You can't make a Gerundiv from an adverbial. That makes no sense because an adverbial does not describe an action. But the Gerundiv does. It tells what has to be done or cannot be done.
Now, if you argue that "schreiben" is not transitive,
Yes, exactly. Let's make it transitive so you can see how the adverbial magically becomes a part of the noun phrase:
Ich schreibe den Text auf das Blatt. – der auf das Blatt zu schreibende Text
So you need an accusative object that becomes the noun of the noun phrase. It does not work with a lone prepositional object either.
Sie wartet auf den Zug. — no Gerundiv possible
That is because that verb has no object that could be the noun of the Gerundiv noun phrase.
If there's both an accusative and a prepositional object, the Gerundiv is about the accusative object:
Er bittet seinen Freund um einen Gefallen. — sein um einen Gefallen zu bittender Freund
For dative verbs, it's extra tricky because the Gerundiv phrase must retain the dative case. So you can only use it as a dative object, dative adverbial, or dative prepositional object.
Er hilft seinem Freund. — Er steht seinem zu helfenden Freund zur Seite. Er bleibt bei seinem zu helfenden Freund. Er erzählt mir von seinem zu helfenden Freund.
And don't mistake adverbial accusatives for accusative objects either:
Er wartet den ganzen Tag auf den Zug. — der ganze auf den Zug zu wartende Tag
While you could build such Gerundiv noun phrases, they are all nonsensical because the adverbial accusative is not the object of that action, as nothing can be done to it. It's a duration during which the action happens. Not its object.

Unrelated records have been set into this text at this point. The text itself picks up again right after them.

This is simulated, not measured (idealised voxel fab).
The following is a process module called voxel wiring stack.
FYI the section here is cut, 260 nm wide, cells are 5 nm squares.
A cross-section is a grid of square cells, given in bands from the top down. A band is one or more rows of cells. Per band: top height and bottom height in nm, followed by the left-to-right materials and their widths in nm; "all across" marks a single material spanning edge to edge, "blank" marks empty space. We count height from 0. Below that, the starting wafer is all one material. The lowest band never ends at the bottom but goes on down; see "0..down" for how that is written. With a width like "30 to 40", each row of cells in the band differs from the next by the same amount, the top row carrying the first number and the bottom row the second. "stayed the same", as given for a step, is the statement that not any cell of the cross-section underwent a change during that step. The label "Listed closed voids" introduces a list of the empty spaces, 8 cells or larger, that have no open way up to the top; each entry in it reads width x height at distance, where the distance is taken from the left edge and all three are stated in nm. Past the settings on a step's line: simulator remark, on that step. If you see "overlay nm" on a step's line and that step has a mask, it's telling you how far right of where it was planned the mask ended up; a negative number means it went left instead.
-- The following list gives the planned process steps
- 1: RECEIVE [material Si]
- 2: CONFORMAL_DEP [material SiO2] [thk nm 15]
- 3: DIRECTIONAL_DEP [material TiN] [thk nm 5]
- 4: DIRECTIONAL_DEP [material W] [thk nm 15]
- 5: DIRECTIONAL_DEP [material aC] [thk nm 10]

And finally, don't mistake accusative objects for adverbial accusatives:
Sie wartet den ganzen Tag ab. — der ganze abzuwartende Tag
That verb has an event or duration as its accusative object. You can tell that it is an accusative object from the passive voice:
Von ihr wird der ganze Tag abgewartet.
(Yes, you could even say Sie wartet den ganzen Tag den ganzen Tag ab. One is the accusative object, one an adverbial accusative. The Gerundiv noun phrase is der ganze den ganzen Tag abzuwartende Tag.)